Upon a careful reading of our own decisions, we are satisfied that the time at which declarations are made is most material, and that they are not admissible as evidence in our courts unless they are made during the happening of the main transaction or immediately and instantly after the transaction and in direct connection with it. They must be forced out, as it were, as the utterance of truth; they must be declarations as to something being done, and not as to what has been done.
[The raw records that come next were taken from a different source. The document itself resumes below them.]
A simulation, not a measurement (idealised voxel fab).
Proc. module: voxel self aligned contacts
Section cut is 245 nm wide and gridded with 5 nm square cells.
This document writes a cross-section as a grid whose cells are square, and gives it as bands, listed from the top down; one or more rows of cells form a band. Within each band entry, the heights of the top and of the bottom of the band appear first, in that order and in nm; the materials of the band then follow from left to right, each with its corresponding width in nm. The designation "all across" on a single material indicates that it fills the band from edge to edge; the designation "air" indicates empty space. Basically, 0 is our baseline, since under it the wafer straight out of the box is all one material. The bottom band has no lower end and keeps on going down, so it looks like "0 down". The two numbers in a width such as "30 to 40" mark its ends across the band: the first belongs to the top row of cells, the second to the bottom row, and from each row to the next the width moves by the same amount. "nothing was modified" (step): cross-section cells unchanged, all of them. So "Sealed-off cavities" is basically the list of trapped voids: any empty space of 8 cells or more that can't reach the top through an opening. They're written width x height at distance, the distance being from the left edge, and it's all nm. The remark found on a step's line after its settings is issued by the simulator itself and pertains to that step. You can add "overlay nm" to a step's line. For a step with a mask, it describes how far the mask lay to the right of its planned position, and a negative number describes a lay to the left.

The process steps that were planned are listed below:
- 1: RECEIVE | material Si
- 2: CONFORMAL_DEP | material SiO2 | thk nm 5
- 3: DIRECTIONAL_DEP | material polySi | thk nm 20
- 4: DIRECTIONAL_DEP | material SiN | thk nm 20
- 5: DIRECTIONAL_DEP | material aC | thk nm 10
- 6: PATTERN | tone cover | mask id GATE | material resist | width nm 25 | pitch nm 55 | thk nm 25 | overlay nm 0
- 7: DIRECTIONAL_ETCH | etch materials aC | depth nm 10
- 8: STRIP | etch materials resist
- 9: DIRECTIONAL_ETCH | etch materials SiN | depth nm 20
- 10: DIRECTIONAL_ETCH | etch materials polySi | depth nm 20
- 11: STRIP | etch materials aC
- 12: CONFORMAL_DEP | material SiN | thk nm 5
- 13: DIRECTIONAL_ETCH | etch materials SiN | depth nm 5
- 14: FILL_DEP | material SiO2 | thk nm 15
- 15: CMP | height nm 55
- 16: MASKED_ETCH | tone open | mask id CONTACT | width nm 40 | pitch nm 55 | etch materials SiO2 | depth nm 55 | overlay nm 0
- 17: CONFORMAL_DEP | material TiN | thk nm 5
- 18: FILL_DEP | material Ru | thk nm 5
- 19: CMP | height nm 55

In S. v. Dula, 61 N.C. 211, Chief Justice Pearson for the Court, discussing res gestae, said: "Acts frequently consist not only of an action or a thing being done, but of words showing the nature and quality of the thing. In such cases when the action or thing being done is offered in evidence, as a matter of course the words which from part of it must also be received in evidence: as if one seizes another by the arm saying, `I arrest you under a State's warrant,' these words are just as much a part of the act done as the act of taking him by the arm. "
In Harper v. Dail, 92 N.C. 394, the Court said, Judge Ashe delivering the opinion: "Declarations, to become part of res gestae, must be made at the time of the act done and must be such as are calculated to unfold the nature and quality of the facts they are intended to explain, and so to harmonize with them as to obviously constitute one transaction. In other words, they must be contemporaneous with the act and must be consistent with the obvious character of the act. "
In Simon v. Manning, 99 N.C. 327, the Court recites section 108 on Greenleaf on Evidence with approval.
In S. v. McCourry, 128 N.C. 594, the prisoner was indicated for murder. Melvin Ray, one of the witnesses, said at the time of the homicide, in answer to a question by a person who was present, "What was (443) that?" referring to a "lick," "Elijah McCourry hit Bob Ray (the deceased) with a rock. " This Court said the evidence was competent because it was spoken at the instant the fatal blow was given. The Court also quoted with approval from Underhill's Criminal Evidence, sec. 1, the following: "The exclamations of persons who were present at a fracas in which a homicide occurred, showing the means and mode of killing, are admissible for or against the accused because of their unpremeditated character and their connection with the event by which the attention of the speaker was engrossed."
In Summerow v. Baruch, 128 N.C. 202, the Court said: "The question, then, is, Were they (words spoken) a part of the res gestae? Res gestae is generally defined to be what is said or done contemporaneously with the fact sought to be established, or at least so nearly contemporaneous in point of time as to constitute a part of the fact to be proved, or to form a part of it or to explain it. "
Under these decisions the declarations of Spurgeon introduced in evidence in the case before us was not admissible as a part of the res gestae.
They were clearly a narrative of a past occurrence, and they ought not to have been heard as evidence of that occurrence. To illustrate: if Spurgeon had been standing by at the time of the collision (if there was a collision) and had said just before the cars came together, "The cars are apart and there must be a collision"; or, "There will be a collision and that man will be hurt"; or if he had said instantly upon the plaintiff falling to the ground and being hurt, "Those cars were two lengths apart; I saw it and knew there would be a collision," in either of these instances the declaration would have been a part of the res gesta.
In S. v. Walker, 78 Mo., 380, the moment after the fatal shot was fired a bystander exclaimed, "Don't strike him, for you have shot him now"; and the evidence was admitted as a part of the res (444) gestae.
In S. v. Duncan, 116 Mo., 288, it appeared that a bystander remarked immediately after the homicide to an officer, "There is the man who did it," and the evidence was held competent as a part of the res gestae on the trial of the person so designated for murder. Those cases were cited with approval by this Court in S. v. McCourry, 128 N.C. 594.
DOUGLAS, J., dubitante.
Cited: Sewell v. R. R., 133 N.C. 519, 522; Hill v. Ins. Co., 150 N.C. 2; S. v. Spivey, 151 N.C. 681; S. v. Peebles, 170 N.C. 764; Goodrich v. Matthews, 177 N.C. 200.